The trio that redefined girl groups for decades reunited in Las Vegas last Saturday. Kelly Rowland and Michelle Williams, dressed in matching golden chaps, joined the superstar on stage to perform songs like “Lose My Breath” and “Bootylicious.”

Their reunion is the first time the group has performed on stage since 2018, when Beyoncé headlined Coachella. Seeing the group reunite on stage, harmonizing and glimmering under the lights, looking like they did in their prime, has left fans feeling several waves of nostalgia. Many are speculating and hoping that Beyoncé’s Act III album to be a new DC album. Other fans have gone as far to say how much they miss Beyoncé’s older music and want her to tap back into that sound altogether.

It is not very surprising, fans of the multi-Grammy Award winner have often stated that with many of her newer projects, she has strayed much too far from her roots in Rhythm and Blues and Pop. I mean, that is where she got her start as an artist when she was in DC4 with hits like “Say My Name,” “Bills, Bills, Bills,” and with DC3’s popular “Survivor,” “Independent Women,” and eventually going solo and becoming one of the world’s most renowned entertainers.

 

Destiny's Child

Source: Vinnie Zuffante / Getty

 

Destiny's Child

Source: Rossa W. Cole / Getty

It is a criticism that many musical greats have received in their lifetime at least once in their career. In 1996, after the release of his 19th studio album “Emancipation,” Prince said several critics and fans expressed whether he would ever match the success of previous albums such as “Purple Rain,” an album that came out nearly over a decade beforehand at the time.

“Purple Rain and that whole situation, that was a time period,” Prince said in a 1997 interview with MTV, “The Beatles are never gonna capture what they did in the beginning if they continue working. If we all continue working, we all continue growing.”

Whitney Houston received criticism throughout her career regarding her pop-genre sound in music, despite her soulful roots in gospel and R&B, which was reflected in her music. In 1989, the artist was booed by awardgoers due to her music not sounding “authentically black”— whatever that may mean.

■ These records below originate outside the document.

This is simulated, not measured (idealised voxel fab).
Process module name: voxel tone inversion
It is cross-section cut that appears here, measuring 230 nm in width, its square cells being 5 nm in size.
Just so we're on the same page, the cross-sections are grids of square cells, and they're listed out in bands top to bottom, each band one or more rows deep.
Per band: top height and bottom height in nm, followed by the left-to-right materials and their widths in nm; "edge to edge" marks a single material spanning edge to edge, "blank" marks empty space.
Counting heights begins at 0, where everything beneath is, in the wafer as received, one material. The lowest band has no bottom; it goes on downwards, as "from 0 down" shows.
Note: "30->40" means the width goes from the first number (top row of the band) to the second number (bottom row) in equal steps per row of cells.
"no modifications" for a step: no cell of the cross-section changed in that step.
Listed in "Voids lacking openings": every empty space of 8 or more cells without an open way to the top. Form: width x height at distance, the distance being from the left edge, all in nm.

Even the King of Pop, Michael Jackson, received relentless judgment for branching out of his signature sound that deemed him the King title in the first place. In 1995, after the release of Jackson’s “History: Past, Present, Future” double album, Rolling Stone writer James Hunter called the album “odd” and Jackson desperately trying to regain his glory years.

“‘HIStory’ unfolds in Jackson’s outraged response to everything he has encountered in the last year or so,” Hunter said in the article. “It makes for an odd, charmless second chapter to a first that includes miraculous recordings like “Billie Jean,” “The Way You Make Me Feel,” “Black or White,” and “Beat It.”

But, as the message Beyoncé had stated by the great country vocalist Linda Martell across her latest project “Cowboy Carter” says: “Genres are a funny little concept, aren’t they?”

There is no point in noting that the superstar has been in the music industry for well over three decades, and with a vast career such as hers, she’s allowed to experiment with her sound and grow. Or how an artist such as Queen Bey has always redefined genres, such as her greatest predecessors like Prince, Michael Jackson, Tina Turner or Diana Ross, to name a few.

What it truly boils down to is that many fans who claim that Beyoncé has strayed too far from her R&B roots have not even given her newer music a fighting chance. But many of these “fans” probably have not listened to an album since “B’Day” or “I Am… Sasha Fierce.”

So, we will make it easy for you. Here is a compiled playlist of 10 songs Beyoncé has released over the last decade or so that stand under the umbrella of R&B and Pop, but still showcase magnification and growth in her musical career.

1. Rocket — Beyoncé (2013)

2. XO — Beyoncé (2013)

3. Sandcastles — Lemonade (2016)

4. All Night — Lemonade (2016)

5. OTHERSIDE— The Lion King: The Gift (2019)

6. Make Me Say It Again — Ronald Isley & Beyoncé (2022)

7. PLASTIC OFF THE SOFA — RENAISSANCE (2022)

8. VIRGO’S GROOVE — RENAISSANCE (2022)

9. II HANDS II HEAVEN — COWBOY CARTER (2024)

10. PROTECTOR — COWBOY CARTER (2024)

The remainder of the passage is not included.